A sunny Friday morning – and as the car needed taking home – the Captain allowed us to use it to drive the 3 miles or so to Bredon, to see what we’d missed when passing by boat a week or so ago.
Walking from our mooring by the lock back to the marina to collect the car, we discovered what had happened to our chums Cilla and Artie’s now retired/redundant collection of tea making equipment – they’ve turned it into a narrowboat. Unless they’re starting a new, small scale, floating show, like the Mikron Theatre lot, who we haven’t seen anything of this season so far.
Bredon turned out to be a very pretty, and pretty much unspoilt, village with an interesting parish church, an old pub that does food, and a National Trust Tithe Barn so famous they don’t even bother to list it in their membership book. Unfortunately the village is disturbingly close to the M5.
The church’s steeple is visible from far and wide, but the first surprise is the flooring. Fancy knotwork heating grids, and optical illusion tiling isn’t the usual parish church fare.
The totally OTT marble tomb seemed out of place, but the stained glass was lovely.
Just down from the churchyard was a fine tithe barn, for storing the local “taxes”: these days it’s seemingly mainly used as an enormous dovecot. We wonder if they harvest the significant quantities of guano flooring.
Walking back, the cook noticed this lovely – if somewhat out of character – cottage and gardens, and decided that it would be nice place to retire to…
After lunch at the pub, the cook was dropped back at the boat, and the car returned to home.

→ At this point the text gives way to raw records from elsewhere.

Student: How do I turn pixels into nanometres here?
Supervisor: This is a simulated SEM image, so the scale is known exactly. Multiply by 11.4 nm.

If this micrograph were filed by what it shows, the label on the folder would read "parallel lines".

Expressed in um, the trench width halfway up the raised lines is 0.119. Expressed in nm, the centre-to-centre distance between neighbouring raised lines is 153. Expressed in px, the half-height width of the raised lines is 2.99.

Memo to self 1: don’t try driving from Tewkesbury down the M5/M4 and returning via an Oxford bound train on a Friday afternoon at the end of half-term holidays.
Memo to self 2: don’t believe the bus timetables and signs for the Ashchurch for Tewkesbury to Tewkesbury “rail link” (sic). It’s complete figment of someone’s imagination.
Still, we hope the weather holds: it’s time to go boating again.